The SWOT analysis is a methodology for strategic planning, which can apply to a variety of business types and vocational fields. The theory and structure itself is not terribly complex, but application and interpretation can be difficult for particular organizations in certain situations. Self-analysis can sometimes be problematic from an objectively standpoint, which is why some organizations will bring in an outside consultant. The idea of the SWOT analysis is to evaluate the business and prepare it for future opportunities. Therefore, here are a few thoughts on the specifics of the SWOT analysis, which includes strengths, weaknesses, opportunities, and threats.
The first part of the SWOT analysis has to do with the strengths of the organization. This is an internal analysis, and it has to do with what the organization does well. It might include particular products, staff, innovations, culture, or history. When people evaluate strengths they have to be careful to stick with internal factors, rather than roaming outside the company. It can be tempting to start talking about opportunities, but this comes later.
As one might imagine, weaknesses have to do with the shortcomings of the organization. This includes lack of innovation, limited products or services, personnel problems, internal distractions, and breakdown in communication. Evaluating weaknesses may be one of the most difficult parts of the process because people may be tempted to point fingers, which can cause awkward relational problems. Of course, if people are not honest with their analysis, the organization risks the possibility that certain problems will be ignored and company will not learn from it’s mistakes.
The analysis of opportunities has to do with external factors, such as the marketplace or new opportunities for company growth. This can be a highly theoretical part of the process. In addition, it can be a little difficult because people may be doing some guessing. Logically, if they were aware of particular opportunities, they may have already capitalized on them. Instead, certain situations remain a possible opportunity rather than a defined mastery. Opportunities may be in the form of new markets, breakthroughs in technology and trends in society that are advantageous to the organization.
Finally, there are threats to the organization, which are also external factors. These include things like economic downturns, change in laws and regulations, and shifts in consumer attitudes and behavior. In many ways, external threats cannot be controlled, but the savvy business will maintain some level of awareness so that they can adjust to these sorts of changes. The organization that struggles is often the place that does not read the signs and pay attention to how the world is changing.

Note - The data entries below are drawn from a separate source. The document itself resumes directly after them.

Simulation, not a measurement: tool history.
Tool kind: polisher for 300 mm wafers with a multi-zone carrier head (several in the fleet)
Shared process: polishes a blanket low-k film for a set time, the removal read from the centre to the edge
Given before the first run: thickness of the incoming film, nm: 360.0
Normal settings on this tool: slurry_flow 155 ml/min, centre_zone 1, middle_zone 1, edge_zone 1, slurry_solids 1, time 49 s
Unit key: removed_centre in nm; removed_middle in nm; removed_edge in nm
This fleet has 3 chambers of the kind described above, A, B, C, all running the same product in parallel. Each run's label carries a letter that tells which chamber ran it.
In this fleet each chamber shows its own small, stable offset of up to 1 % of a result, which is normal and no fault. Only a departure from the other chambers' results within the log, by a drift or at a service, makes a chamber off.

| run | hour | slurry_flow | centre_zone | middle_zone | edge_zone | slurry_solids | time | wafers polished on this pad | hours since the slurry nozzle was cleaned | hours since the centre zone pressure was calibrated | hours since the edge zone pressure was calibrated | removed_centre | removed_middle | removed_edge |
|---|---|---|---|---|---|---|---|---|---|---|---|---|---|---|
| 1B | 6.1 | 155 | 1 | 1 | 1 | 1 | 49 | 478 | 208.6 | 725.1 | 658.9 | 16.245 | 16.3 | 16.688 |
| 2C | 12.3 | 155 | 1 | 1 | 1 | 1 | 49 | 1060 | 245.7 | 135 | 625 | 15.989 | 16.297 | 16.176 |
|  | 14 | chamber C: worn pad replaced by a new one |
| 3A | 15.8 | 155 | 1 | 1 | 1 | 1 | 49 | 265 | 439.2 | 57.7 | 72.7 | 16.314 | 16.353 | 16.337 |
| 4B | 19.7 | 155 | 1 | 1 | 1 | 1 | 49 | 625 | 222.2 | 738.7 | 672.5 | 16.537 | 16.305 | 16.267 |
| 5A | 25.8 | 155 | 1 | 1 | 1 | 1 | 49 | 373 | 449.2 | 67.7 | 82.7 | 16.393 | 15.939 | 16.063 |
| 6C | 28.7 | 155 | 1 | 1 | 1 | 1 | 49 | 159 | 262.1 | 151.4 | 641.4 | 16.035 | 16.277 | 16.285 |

As mentioned, one of the largest obstacles to an effective SWOT analysis is objectivity. Sometimes people romanticize their strengths and minimize their weaknesses, because admitting organizational shortcomings may reflect badly on their performance. In addition, evaluating the external world can be complex because some people do not often venture outside the walls of their own organization. Still, a SWOT analysis can be a very valuable exercise if people use it as an opportunity to evaluate, plan, and execute new plans for the future.